Understanding different number systems

Understanding different number systems

TL;DR

Leibnitz' notes on the binary system

  • The fact that we use a number system with 10 symbols (0-9),aka "Base 10" or decimal is an arbitrary choice
  • Systems with different bases can help us express numbers in specific contexts more intuitively (e.g. hexadecimal or binary when working with digital systems)
  • Reading numbers in any number system can be done by multiplying each digit value with a power of the base, starting with the zero-th power for the right most digit and increasing the exponent by one for each step to the left, e.g. 123 = 3x10^0 + 2x10^1 + 1x10^2 for decimal numbers (base 10)

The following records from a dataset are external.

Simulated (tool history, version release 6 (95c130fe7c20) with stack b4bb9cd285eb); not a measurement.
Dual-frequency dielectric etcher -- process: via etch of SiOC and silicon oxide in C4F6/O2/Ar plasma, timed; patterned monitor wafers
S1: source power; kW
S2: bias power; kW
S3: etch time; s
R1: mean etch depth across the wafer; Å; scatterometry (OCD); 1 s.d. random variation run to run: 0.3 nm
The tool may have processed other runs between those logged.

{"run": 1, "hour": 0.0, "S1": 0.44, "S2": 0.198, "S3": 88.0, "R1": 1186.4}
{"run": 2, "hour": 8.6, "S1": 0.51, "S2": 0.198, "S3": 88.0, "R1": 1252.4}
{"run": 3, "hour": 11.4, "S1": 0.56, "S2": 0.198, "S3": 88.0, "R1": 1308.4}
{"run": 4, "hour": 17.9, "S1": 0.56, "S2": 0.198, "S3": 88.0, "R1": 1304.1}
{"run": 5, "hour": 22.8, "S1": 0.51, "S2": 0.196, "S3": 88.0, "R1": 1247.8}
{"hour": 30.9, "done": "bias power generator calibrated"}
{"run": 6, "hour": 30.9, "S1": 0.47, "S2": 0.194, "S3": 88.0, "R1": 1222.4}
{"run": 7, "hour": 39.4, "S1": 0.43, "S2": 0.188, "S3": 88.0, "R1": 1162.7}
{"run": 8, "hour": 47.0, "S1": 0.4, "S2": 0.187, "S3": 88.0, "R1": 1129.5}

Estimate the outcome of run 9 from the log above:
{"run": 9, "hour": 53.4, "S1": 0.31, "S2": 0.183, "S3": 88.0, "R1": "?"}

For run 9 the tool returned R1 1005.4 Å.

Why bother with other number systems?

We are very used to the decimal system. We learned this system as young kids and use it nearly all the time in our day to day life. Since we are so familiar with it, it does feel "natural" for us to use ten symbols (0, 1, ..., 9) to count.

Besides the fact that most of us happen to have ten fingers and ten toes (which kids often use as support when counting) there's not much "natural" about it, we might as well use more or less symbols to count just as well.

Yet, why would we bother? The decimal system is well-established and feels like a good choice to us.

But there's good reason to change the amount of symbols in some cases:

  • in digital systems, it is easier to work with just two states: some electrical current or none. This gives us two symbols "off" (0) and "on" (1)
  • When we define time in hours, we have a base of 60 minutes that we could hypothetically express with 60 different symbols to get easier conversion between hours and minutes

Computers, being digital systems themselves, use 8 digits of two symbols (aka "bits", wich can take two values each) grouped together as a byte, which can hold 256 (28) different values.
Using decimal numbers it is not easy to spot how many byte a number will take up. In contrast, knowing that the hexadecimal system with 16 symbols 0, ..., 9, A (10), B (11), C (12), D (13), E (14) and F (15) is easier for this purpose. Two digits of any hexadecimal number take up one byte.

Knowing this, finding out how many bytes the number 10895 takes is trivial if this number is written in hexadecimal instead of decimal:

10895 (decimal) = 2a8f (hex) = 2 bytes

This comes in handy when we need to deal with data that is too big to fit into a single byte but we want to access it byte-wise. In that case we can work with each pair of digits independently (for our last example we would work with 2a and 8f independently).

Reinventing numbers with Emoji

To get a little more familiar with bits and non-decimal numbers, let's pretend that we are the first to invent numbers.

So let's say that we have three symbols: ★, ♥ and ☻.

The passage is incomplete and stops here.